Most guides on choosing a marketing agency are written by marketing agencies, which means they're really arguing for whatever that agency happens to sell. This one tries not to do that. If you run a UK service business — trades, home improvement, dental, solar, professional services — here's how to actually tell the good from the expensive.
Start with the question almost nobody asks
Before you look at a single agency, get clear on one thing: what number are you hiring them to move?
Not "more brand awareness." Not "a stronger social presence." A number. Booked jobs per month. Cost per qualified lead. Revenue from a channel. If you can't say what success looks like as a figure, no agency can be held to it — and the ones who prefer it that way are exactly the ones to avoid.
Good agencies will push you on this in the first conversation. Bad ones will happily skip it, because vagueness is where their fees hide.
The red flags worth walking away from
Some of these look like normal industry practice. That's the problem.
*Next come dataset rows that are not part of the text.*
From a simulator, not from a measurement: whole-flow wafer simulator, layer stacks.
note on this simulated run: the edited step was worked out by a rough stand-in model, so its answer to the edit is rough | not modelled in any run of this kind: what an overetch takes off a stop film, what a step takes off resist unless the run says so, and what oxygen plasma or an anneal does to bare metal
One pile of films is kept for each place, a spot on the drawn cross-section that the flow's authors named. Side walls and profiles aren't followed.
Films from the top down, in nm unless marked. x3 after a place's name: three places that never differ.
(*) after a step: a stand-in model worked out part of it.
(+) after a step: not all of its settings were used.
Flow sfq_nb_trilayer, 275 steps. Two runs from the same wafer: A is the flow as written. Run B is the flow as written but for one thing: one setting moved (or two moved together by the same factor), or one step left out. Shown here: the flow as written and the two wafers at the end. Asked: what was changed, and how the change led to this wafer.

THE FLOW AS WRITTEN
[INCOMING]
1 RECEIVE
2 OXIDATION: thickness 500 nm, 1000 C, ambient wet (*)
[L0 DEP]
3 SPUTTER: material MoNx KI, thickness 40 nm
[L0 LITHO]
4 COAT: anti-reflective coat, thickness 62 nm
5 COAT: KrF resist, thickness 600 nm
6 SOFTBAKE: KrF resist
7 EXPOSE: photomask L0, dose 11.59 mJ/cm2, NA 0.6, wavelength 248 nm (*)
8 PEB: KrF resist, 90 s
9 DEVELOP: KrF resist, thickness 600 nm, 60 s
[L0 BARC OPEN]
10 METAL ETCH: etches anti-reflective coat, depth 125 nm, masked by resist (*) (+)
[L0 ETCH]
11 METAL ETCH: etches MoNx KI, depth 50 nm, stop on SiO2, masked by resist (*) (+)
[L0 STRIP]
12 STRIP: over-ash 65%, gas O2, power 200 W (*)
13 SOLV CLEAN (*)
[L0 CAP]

A long "onboarding" before anything goes live. Three months of strategy decks and discovery workshops before a single campaign runs is three months of fees before a single result. For a service business, work should go live in weeks. If the timeline to value is measured in quarters, ask why.
They report on activity, not outcomes. "We posted 12 times and reach is up 40%" is activity. "You booked 18 jobs from this channel at £62 a lead" is an outcome. If the monthly report is full of impressions, engagement and reach but light on leads, appointments and revenue, you're paying for a performance of work rather than the work.
You'll never speak to the person doing the work. In a lot of agencies, the person who sells you is senior and impressive, and the person who actually runs your account is a junior you'll meet once. Handoffs lose context, and context is most of the job. Ask, directly: who builds and runs this, and will I talk to them?
They won't show you how they decide what to do. "Trust the process" isn't a method. Ask how they choose ad creative, keywords, or targeting. If the answer is a confident hand-wave, there's no system underneath — just opinion dressed as expertise.
No follow-up plan for the leads they generate. This is the big one for service businesses, and it's almost universal. An agency runs ads, leads come in, and what happens next is entirely your problem. But most inbound leads die within five minutes of enquiring. An agency that generates leads and shrugs at what happens to them is selling you the expensive half of the job.
The green flags that actually predict results
They talk about the whole chain, not one channel. Ads are worthless if the landing page doesn't convert, the follow-up is slow, and nobody books the appointment. The agencies worth hiring think about the path from click to booked job, not just their slice of it.
They show their method. Real operators can explain why they'll do what they'll do — how they read a market, why a particular angle, how they'll know if it's working in 30 days. The explanation should make sense to you even if you couldn't execute it yourself.
They're honest about fit. An agency confident in its work will tell you when you're not a good match — wrong stage, wrong economics, wrong channel. The ones who say yes to everyone are optimising for signed contracts, not your results.
Their pricing is legible. You should be able to understand what you're paying and what you get. Hidden fees, vague "it depends," and 12-month lock-ins with no performance check-in are all ways of moving risk onto you. Clear, public, cancellable pricing is a confidence signal — it means they expect to keep you on results, not on contract.
The questions to ask on the call
Take these to any agency you're considering:
- What number are we hiring you to move, and how will we both see it?
- Who builds and runs this day to day — and will I deal with them directly?
- How quickly does work go live after we start?
- How do you decide what to actually do — walk me through the method?
- What happens to a lead the moment it comes in? Is follow-up part of this or my problem?
- What does month one look like, and at what point do we honestly review whether it's working?
- What are the contract terms if it isn't?
The answers matter less for their detail than for their texture. Straight, specific answers mean a real operator. Smooth, evasive ones mean a sales process.
Agency, freelancer, or in-house?
Briefly, because it's the other half of the decision:
- A freelancer is cheapest and most flexible, but you're betting on one person's range across strategy, execution and tools — and on their availability.
- In-house gives you control and focus, but a competent marketing hire is a salary plus tools plus management, and they're one person with one skill set.
- An agency should give you a system and a range of capability without the headcount — if it's a real operator and not a layer of account managers between you and the work.
There's no universally right answer; there's a right answer for your stage and economics. We've written a fuller breakdown of agency versus in-house if that's the live question.
What this looks like done properly
For the record — because you asked how to choose, and it's fair to say where we stand: WaveSignal is built deliberately as a senior solo operator running modern tools rather than a multi-layer agency. One person scopes, builds and runs the work; the whole chain (ads, follow-up, the site underneath, search) is treated as one system; response time is engineered, not nagged; and the pricing is public and cancellable. That's our answer to the checklist above. It won't be the right answer for everyone, and a good agency should be willing to say so.
Whoever you choose, hold them to the number. That's the entire job.